Radio NZ reported that while all of the DHB’s servers were up to date, five per cent of its desktops were still running Windows 7, support for which ended in January 2020.
According to Microsoft its 365 E5 product combines its productivity apps with advanced security, compliance, voice, and analytical capabilities, extend identity and threat protection with integrated and automated security. It also brings together information protection and advanced compliance capabilities to protect and govern data and reduce risk.
Te Whatu Ora also inherited the former Ministry’s Hira programme, which supports a new way of accessing and sharing people’s health information with connections to health and disability data.
“Hira will enable access to a virtual electronic health record by drawing together a person’s latest health data from trusted sources, the agency told the committee. “It will support better health for all New Zealanders, by improving the way health information is accessed and shared.”
The programme business case covers three investment tranches endorsed by Cabinet in April 2021. The detailed business case covering tranche one funding was approved in October 2021.
Another ongoing project is Health Sector Agreements and Payments (HSAAP), which is transforming systems to support the implementation of the Government’s response to the Health and Disability System Review and improve the underlying stability of applications to mitigate systems failure risk.
HSAAP systems process approximately 120 million transactions a year and up to $390 million in payments each week. Over the next decade, it will be required to distribute up to $12 billion annually in payments.

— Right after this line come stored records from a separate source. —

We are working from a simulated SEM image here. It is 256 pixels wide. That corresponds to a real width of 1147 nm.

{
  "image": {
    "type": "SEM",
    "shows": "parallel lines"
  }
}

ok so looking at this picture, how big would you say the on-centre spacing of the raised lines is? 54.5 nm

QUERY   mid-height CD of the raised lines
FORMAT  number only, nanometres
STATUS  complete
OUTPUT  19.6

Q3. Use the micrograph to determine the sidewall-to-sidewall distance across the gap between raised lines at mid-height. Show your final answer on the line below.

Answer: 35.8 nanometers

The HSAAP programme is tasked with modernising processes and technology, with the right mix of people, in both Health New Zealand and across the sector.
It will also deliver a stable, secure and reliable system to enable procurement advice and the set-up of contractual agreements, improved processes for managing agreements and payments services monitoring and the reporting of performance metrics, and a better understanding of data to provide insights to inform change.
Greater support to help funders and providers access information systems and services, understand data to enable service monitoring and reporting, resolve challenges around agreement establishment, and to manage exceptions that interrupt payment processing are also part of the picture.
A new national immunisation register to replace the existing end-of-life National Immunisation Register (NIR) is also now part of Te Whatu Ora’s workplan.